It's hardly a secret that the debate on law and order tends to be skewed to the right of the political spectrum. Sentences are too short, prisons are too soft: the discourse of more punishment, less rehabilitation, is depressingly familiar. Now the Government seems ready to cave in to demands that TV cameras should be allowed into courtrooms in England and Wales, supposedly to reassure us that justice is actually being done.
The head of Sky News, John Ryley, made exactly that argument in reaction to reports that a proposal to allow limited filming will be included in the Queen's Speech in May: "We're delighted that after many years of campaigning from Sky News, we now have the opportunity to work with the judiciary to ensure justice can be seen to be done." The arrogance is breathtaking, as though confidence in the criminal justice system can be achieved only through a medium – television – whose chief function is to provide a constant stream of talent contests and reality shows.
The Justice Secretary, Ken Clarke, said last year that judgements in the Appeal Court would be broadcast as a starting point. Now the Government seems prepared to allow filming of the judge's summing-up and sentencing in Crown courts.
In a recent letter to the party leaders, broadcasters claimed that TV cameras in courts would guarantee a "fundamental freedom" by making the public gallery "open to all". This cannot be true, given the vast number of trials going on every day, and broadcasters will almost certainly cherry-pick cases involving notorious defendants, which is what happens in the US.
There is also a difference between sitting in the public gallery, listening to both sides of the argument, and watching short clips of the most dramatic moments. We're told that identities of victims, witnesses and jury members will be protected if filming is allowed in Crown courts, but it's hard to see how that will happen when the Government comes under pressure – as it will – to extend the experiment. And one of the likely effects of showing murder and terrorist trials would be a demand for more condign punishments.
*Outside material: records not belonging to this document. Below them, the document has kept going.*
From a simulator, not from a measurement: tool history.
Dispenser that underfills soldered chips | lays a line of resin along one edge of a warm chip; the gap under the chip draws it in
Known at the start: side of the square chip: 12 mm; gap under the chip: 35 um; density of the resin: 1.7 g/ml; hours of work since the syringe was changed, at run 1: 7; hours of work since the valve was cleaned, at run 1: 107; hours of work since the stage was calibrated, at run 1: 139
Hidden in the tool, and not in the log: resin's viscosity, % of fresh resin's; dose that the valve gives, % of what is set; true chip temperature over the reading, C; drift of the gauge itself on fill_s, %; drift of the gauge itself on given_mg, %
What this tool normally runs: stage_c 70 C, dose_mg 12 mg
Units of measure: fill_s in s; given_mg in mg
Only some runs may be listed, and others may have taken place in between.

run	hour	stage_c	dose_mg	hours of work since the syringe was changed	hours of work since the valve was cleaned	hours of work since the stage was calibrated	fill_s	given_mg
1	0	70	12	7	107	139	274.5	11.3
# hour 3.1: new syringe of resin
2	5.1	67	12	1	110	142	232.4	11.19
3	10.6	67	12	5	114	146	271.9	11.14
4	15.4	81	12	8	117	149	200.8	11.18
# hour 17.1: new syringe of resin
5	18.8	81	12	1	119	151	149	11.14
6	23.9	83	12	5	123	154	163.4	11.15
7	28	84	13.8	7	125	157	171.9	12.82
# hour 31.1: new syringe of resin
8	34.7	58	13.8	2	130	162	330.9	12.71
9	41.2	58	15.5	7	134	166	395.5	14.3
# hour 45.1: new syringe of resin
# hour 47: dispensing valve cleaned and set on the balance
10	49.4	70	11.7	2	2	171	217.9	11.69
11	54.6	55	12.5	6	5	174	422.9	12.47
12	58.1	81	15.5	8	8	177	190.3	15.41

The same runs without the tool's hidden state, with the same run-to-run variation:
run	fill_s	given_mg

I have personal experience of giving evidence in a courtroom when proceedings are being televised. In November last year, as I arrived at the Leveson Inquiry, I was told that my testimony would be broadcast live – and it increased the pressure of what was already a daunting experience. I'd have felt even worse if I'd been giving evidence in a rape trial with TV cameras recording every moment.
If there is a need to reduce the "mystique" of courtrooms, there are ways of doing it without imposing the additional burden of TV cameras on frightened, anxious people. The criminal justice system is too important to allow it to be turned into just another source of cheap television.